What's up with the F# in Elvis Costello's 'Welcome to the Working Week'?
April 10, 2015 3:54 AM   Subscribe

Remedial music theory question: I've been playing along to this song (which is amazing) and the chords are E, G#m, C#m, A, B – all fairly common E major stuff. However, the song includes both an f#m and also an f#maj chord, the latter of which is not part of E major.

So:
1) Is it not actually in E major? If so, what's the key?
2) If it is in E major, what's the deal with the 'dissonant' A#/Bb in the f#maj chord? Is there a name for this particular trick? Do you know any other songs that do the same thing?
3) Is my music theory so off here that it's not even wrong? If so, which end of the stick am I holding?
posted by Cantdosleepy to Media & Arts (8 answers total) 8 users marked this as a favorite
 
Best answer: It's normal for a song to wander out of the key a little, and that chord is one of the most common examples. "Secondary dominant" might be a good search term for you.
posted by bfields at 4:02 AM on April 10, 2015 [2 favorites]

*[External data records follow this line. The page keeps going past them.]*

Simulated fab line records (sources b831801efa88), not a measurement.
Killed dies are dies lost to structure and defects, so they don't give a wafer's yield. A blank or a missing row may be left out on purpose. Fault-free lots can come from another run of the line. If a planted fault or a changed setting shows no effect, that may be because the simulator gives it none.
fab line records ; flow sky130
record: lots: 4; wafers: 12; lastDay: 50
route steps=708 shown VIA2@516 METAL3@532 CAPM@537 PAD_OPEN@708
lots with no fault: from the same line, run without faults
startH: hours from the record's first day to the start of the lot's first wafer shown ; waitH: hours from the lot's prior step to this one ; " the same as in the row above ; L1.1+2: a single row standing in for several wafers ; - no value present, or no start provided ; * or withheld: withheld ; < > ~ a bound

Best answer: Agree that this is a pretty common songwriting move.

Do you know any other songs that do the same thing?
An example from a song I learned last week, Dylan's "It's All Over Now, Baby Blue", in, I think, the key of D:

the verse is:

A7("You must leave now, take what you...") G, ("....think you") D ("...need will last") twice
then Em ("yonder stands your..", G("...orphan with his.."), D ("..gun...") twice
and now:
F# (not F# minor!) ("..Look out the saints are..") G ("...coming..") A7("..through..")
and ending with the Em-G-D cadence

what's the deal with the 'dissonant' A#/Bb in the f#maj chord?
The dissonance resolves quickly so it is acceptable to the ear, basically.
posted by thelonius at 4:16 AM on April 10, 2015 [1 favorite]


I think my example would be analyzed as a 'borrowed chord' - F# is the V of Bm, which is the 'parallel minor' key of D. But I am self-taught with this stuff and I'm certainly open to the possibility that I am wrong there.
posted by thelonius at 4:24 AM on April 10, 2015


I was going to suggest that this is tonicization, in which a pitch other than the overall tonic is temporarily treated as the tonal centre - i.e. the "secondary dominant" that bfields mentions. The temporary tonic is most often the next tone on the circle of fifths, which is exactly what this would be if the progression was II-V.

However, looking at the actual song, the progression is II-IV-V. The IV doesn't fit with a tonal center of V, so I'm not sure what theoretical framework it would fit under.

Doesn't really matter as long as it sounds good, though.
posted by clawsoon at 6:00 AM on April 10, 2015


II minor is pretty common because it's a subdominant for VI minor, the parallel minor chords for a major-key song. It can also resolve to the subdominant. First example of II minor that comes to my mind is "Song for a deck hand's daughter" by James McMurtry.

II *major* is usually used as a clean, surprise break that resolves to the dominant, which resolves back to the tonic. First example of this is Gram Parsons' "Return of the Grievous Angel" on the third line of the song, "show you how it all went down."

It's not necessary for chords to only have notes that are in the major or minor scale of the song. Look up modes - I believe using the Lydian mode will get you a raised fourth.

Elvis Costello's music often has weird little chord changes that would sound weird if they were sustained but work because they resolve immediately. One time I was at a Chuck Berry concert and during a solo he let a note ring out that sounded...wrong. But he kept pushing it and repeating it, and three chords later things resolved so that the note worked perfectly.
posted by notsnot at 6:46 AM on April 10, 2015 [2 favorites]


Best answer: The F# major is a secondary dominant, specifically a V/V ("five of five") chord, which is the most common secondary dominant. The V of E major is B, and the V of B major is F#, so F# is the V/V in the key of E.

Its use here is ever so slightly unusual (as far as classical music theory would be concerned) because it doesn't resolve immediately to B, taking a detour first to A, introducing a chromatic "cross-relation" between A# and A-natural rather than resolving the A# leading tone up to B.

For many more examples and explanations of this kind of thing, check out Alan W. Pollack's Notes On The Beatles.
posted by ludwig_van at 6:54 AM on April 10, 2015 [6 favorites]


Seconding Alan Pollack -- like half of all the Beatles songs have a secondary dominant. You learn to listen for them, especially if you like faking songs on the guitar, because otherwise they can really trip you up.
posted by goingonit at 7:14 AM on April 10, 2015 [2 favorites]


Listening to the song it sounds like a brief modulation. Maybe to the minor 3rd, G#m? On the level of song writing and the theme of the song, the purpose is to brake up the monotony and accent the speculative verse.